Basis of preparation
The condensed interim financial statements are prepared in millions of South African rands (Rm) on the
historical-cost basis, except for certain assets and liabilities which are carried at amortised cost, and certain
financial instruments which are stated at their fair value.
Accounting policies
The accounting policies adopted in the preparation of the condensed interim financial information are
consistent with those of the annual financial statements for the year ended 30 June 2014 except during the
period under review, the group adopted all the IFRS and interpretations that were effective and deemed
applicable to the group. None of these standards and interpretations had a material impact on the results.

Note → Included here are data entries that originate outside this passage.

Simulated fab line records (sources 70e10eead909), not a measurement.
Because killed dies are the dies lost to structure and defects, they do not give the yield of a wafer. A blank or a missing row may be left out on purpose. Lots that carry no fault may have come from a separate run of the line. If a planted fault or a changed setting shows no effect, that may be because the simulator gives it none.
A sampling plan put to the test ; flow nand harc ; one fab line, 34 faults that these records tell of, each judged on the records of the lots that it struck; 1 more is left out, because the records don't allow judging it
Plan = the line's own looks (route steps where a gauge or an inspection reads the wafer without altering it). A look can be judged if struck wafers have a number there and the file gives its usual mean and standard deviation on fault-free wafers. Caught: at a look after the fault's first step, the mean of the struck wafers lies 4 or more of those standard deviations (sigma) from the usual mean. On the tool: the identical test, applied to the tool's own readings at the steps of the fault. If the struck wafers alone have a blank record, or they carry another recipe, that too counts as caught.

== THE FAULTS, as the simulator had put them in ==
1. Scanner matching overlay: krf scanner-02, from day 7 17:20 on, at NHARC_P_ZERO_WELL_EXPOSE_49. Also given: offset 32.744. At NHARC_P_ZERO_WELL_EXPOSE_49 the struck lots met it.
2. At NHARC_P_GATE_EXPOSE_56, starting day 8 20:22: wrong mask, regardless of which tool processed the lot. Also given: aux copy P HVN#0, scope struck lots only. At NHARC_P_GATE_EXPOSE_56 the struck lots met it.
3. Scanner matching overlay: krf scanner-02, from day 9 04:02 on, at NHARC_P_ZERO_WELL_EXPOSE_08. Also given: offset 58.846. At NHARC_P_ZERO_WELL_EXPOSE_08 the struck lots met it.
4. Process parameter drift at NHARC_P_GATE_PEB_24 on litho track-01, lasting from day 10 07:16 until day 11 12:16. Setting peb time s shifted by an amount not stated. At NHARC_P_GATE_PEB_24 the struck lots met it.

Effect of restatement of prior period
The 31 December 2013 per share numbers have been restated for the bonus element of the rights issue
announced on 2 July 2014. The effect of this restatement was a decrease in the respective earnings per share
figures for the period ended 31 December 2013 of between 1.7 cents per share and 2.4 cents per share. Please
refer to note 2.
Effect of re-presentation of prior period
The prior period figures in the income statement have been re-presented to disclose the discontinued
operations: KAP and the financial services division of JD.
The effect of the above re-presentation was a decrease in the earnings per share figures from continuing
operations for the six months ended 31 December 2013 of between 5.6 cents per share and 7.8 cents per
share. Revenue from continuing operations and profit from continuing operations for the six months ended
31 December 2013 decreased by R9 627 million and R184 million, respectively.
Administration
Steinhoff International Holdings Limited Registration number: 1998/003951/06
(Incorporated in the Republic of South Africa)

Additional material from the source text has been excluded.